Israeli envoy, bondage gear, the street

Oh My!

Comments

  1. Finally, someone worthy!

  2. Roman Kalik says:

    Oh dear.

  3. They got drugs and alcohol down there in central America that will mess you up!

  4. hehe, I thought bondage was a french speciallity :lol:

  5. The gnawing social horror of this is that no matter what he may have positively accomplished in his stations and career, he will be known for the three words that can be used to find his name on Internet search engines: “naked bondage ambassador”.

    Ouch.

    Reflexively, because of that fact, I just want everyone to lay off the poor guy.
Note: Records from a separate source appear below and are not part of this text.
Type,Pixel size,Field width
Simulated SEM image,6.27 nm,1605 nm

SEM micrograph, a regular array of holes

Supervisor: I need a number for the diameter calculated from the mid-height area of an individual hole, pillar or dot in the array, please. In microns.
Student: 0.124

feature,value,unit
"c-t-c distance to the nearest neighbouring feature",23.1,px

    So, I would like to point out to Mr. Refael, just remember: you can always suppose that as far as ex-ambassadors go, a certain Mohammed Said Al-Sahaf may actually consider trading reputations with you. I’m sure he’s even more irked that his name keeps, and will keep, cropping up with thesarus-solid regularity internationally every time government obliviousness is demonstrated.

  6. BrooklynJon says:

    As we approach Passover, it actually makes sense for him to have been led out of the house of bondage, although ironically, it seems like he had been pretty leavened (a head start on the four glasses of wine, I suppose). I’m curious if the Carribean was split for him to return to Israel, and if he had to stagger around the Sinai a bit while heading home.